More Americans than ever approve of marijuana use, highlighting a shift in public opinion as many states move or have moved to legalize the substance.
When asked whether marijuana should be legalized, 58 percent of respondents to a recent Gallup poll said “yes.” That’s compared to just 39 percent who said “no.”
The new wave of support is prompting advocates of marijuana legalization to strike while the iron is hot, using the data to persuade lawmakers that their constituents want them to support legalization reform.
“The majority of Americans now agree that it is time to legalize and regulate,” NORML Communications Director Erik Altieri said in a press release. “The issue can no longer be ignored or sidelined. Legalization is now the mainstream position and supporters of perpetuating our war on marijuana will continue to be further relegated to the fringe.”
The political breakdown showed 65 percent approval among Democrats, with just 35 percent of Republicans favoring legalization. Independents support legalization at 62 percent, up 12 percentage points from last year.
In addition to showing Americans’ highest ever acceptance of marijuana, the poll also marks how rapidly public opinion is changing. In 2001, just 31 percent of Americans were in favor of legalization, according to a Gallup poll.

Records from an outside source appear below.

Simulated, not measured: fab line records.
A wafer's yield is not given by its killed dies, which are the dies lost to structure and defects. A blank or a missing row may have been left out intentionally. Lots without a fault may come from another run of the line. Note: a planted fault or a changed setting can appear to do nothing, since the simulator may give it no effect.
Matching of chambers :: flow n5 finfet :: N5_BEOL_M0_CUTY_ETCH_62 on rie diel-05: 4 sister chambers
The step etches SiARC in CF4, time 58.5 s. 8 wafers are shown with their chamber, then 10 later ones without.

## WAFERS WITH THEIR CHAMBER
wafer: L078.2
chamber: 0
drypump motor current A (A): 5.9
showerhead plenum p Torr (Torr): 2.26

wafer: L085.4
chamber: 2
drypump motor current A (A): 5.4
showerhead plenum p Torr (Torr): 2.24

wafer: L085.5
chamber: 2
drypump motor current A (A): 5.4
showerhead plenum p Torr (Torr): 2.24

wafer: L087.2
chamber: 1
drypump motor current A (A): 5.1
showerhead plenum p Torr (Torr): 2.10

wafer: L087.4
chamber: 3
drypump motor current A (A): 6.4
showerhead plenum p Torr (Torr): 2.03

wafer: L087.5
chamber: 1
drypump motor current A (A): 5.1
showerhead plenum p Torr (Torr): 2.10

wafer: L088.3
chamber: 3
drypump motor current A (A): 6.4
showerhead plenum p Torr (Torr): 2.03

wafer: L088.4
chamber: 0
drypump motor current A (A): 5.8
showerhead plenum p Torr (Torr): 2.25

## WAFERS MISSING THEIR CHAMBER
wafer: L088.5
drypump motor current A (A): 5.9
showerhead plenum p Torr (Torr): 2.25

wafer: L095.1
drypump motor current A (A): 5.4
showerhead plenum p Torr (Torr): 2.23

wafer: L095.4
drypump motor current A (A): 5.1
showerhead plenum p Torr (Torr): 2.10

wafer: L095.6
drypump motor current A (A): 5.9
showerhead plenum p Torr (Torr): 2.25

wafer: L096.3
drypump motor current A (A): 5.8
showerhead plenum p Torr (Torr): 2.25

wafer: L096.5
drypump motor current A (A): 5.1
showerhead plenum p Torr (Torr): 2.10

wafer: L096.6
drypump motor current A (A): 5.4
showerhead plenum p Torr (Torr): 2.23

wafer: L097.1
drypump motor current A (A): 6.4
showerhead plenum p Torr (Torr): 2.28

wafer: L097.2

Gallup first began polling Americans on the question in 1969, when 12 percent of the public favored legalization of marijuana.
Public support grew to 28 percent support in 1977, just six years after President Richard Nixon launched the War on Drugs and included marijuana in the “Schedule One” drug category with heroin and LSD. By 1985, approval had dropped to 23 percent, remaining at roughly that same level for a decade.
It wasn’t until 2001 that the U.S. saw a steady increase in support for legalization, which grew steadily in the years following. From 2010 to 2013, approval ratings took a huge leap, growing from 44 percent to 58 percent, the highest claim seen within a three-year period. According to Gallup, approval since last November has grown another 10 percentage points.
It was during that time citizens in Colorado and Washington voted to legalize marijuana, paving the way for a new discussion in the U.S. on its health benefits and its potential benefits to the American economy and criminal justice system, which has suffered from the high rate of incarcerating nonviolent users of the drug.
“Whatever the reasons for Americans’ greater acceptance of marijuana, it is likely that this momentum will spur further legalization efforts across the United States,” Gallup states in its analysis of the poll. “Advocates of legalizing marijuana say taxing and regulating the drug could be financially beneficial to states and municipalities nationwide.”